As for only one example amongst many, the typical number of bird deaths per reported die-off was about 100 in the 1940s. Today it is 10,000 and reported much more frequently than 75 years ago.

Bottom line, the ocean ecosystem is under fierce attack, and it is real, very real indeed with too much global warming, too much ag runoff, too much heavy-duty massive overfishing, likely too much nuclear radiation.

The ocean absorbs anthropogenic CO2 emissions from fossil fuels, similar to the upper atmospheric   The ocean absorbs 90% of the heat that is generated CO2.  Thank your lucky stars for that… but only temporarily!

There is deadly acidification in the ocean caused by excessive CO2 concentrations (already damaging pteropods at the base of the marine food chain).

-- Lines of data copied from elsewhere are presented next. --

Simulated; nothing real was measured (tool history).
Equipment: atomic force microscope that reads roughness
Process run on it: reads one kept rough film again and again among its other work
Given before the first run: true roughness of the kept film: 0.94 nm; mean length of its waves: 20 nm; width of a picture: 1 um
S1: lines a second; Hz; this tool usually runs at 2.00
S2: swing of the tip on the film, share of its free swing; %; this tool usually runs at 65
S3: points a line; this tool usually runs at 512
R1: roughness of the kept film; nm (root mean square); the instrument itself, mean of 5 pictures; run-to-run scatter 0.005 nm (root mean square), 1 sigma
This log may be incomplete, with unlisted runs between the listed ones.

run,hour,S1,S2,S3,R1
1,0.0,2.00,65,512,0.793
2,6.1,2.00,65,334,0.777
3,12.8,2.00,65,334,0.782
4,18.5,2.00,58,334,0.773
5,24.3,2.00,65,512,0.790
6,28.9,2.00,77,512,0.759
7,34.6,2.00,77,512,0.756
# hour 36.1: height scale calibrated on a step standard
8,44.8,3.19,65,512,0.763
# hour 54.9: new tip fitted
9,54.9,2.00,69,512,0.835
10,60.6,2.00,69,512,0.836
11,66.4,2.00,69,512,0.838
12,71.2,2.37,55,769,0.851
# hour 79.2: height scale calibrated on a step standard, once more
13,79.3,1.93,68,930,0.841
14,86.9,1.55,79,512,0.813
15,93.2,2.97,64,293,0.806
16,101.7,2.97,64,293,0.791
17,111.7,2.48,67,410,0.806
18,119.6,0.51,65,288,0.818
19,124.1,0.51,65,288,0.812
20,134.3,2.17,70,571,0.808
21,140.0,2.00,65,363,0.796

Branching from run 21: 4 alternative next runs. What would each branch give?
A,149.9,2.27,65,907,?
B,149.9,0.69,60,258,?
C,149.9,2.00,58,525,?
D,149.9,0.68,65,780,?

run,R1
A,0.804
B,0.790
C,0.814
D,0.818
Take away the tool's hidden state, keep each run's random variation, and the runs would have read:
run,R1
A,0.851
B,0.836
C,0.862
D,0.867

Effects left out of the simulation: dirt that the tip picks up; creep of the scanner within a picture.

As stated by the Environmental Defense Fund: “Oceans are at the Brink”- For decades, the ocean has been absorbing carbon dioxide (CO2) dumped into the atmosphere by burning fossil fuels. It has absorbed a lot of the extra heat produced by elevated atmospheric carbon dioxide levels. But even the ocean has limits!

Going forward, how will the Trump administration confront this messy, possibly fatal and very complex situation, since fossil fuels are the main driver behind climate change/global warming?

Will the Trump administration initiate a nationwide renewable energy plan, similar to Communist China? Accordingly: (Michael Forsythe, China Aims to Spend at Least $360 Billion on Renewable Energy by 2020, New York Times, January 5, 2017)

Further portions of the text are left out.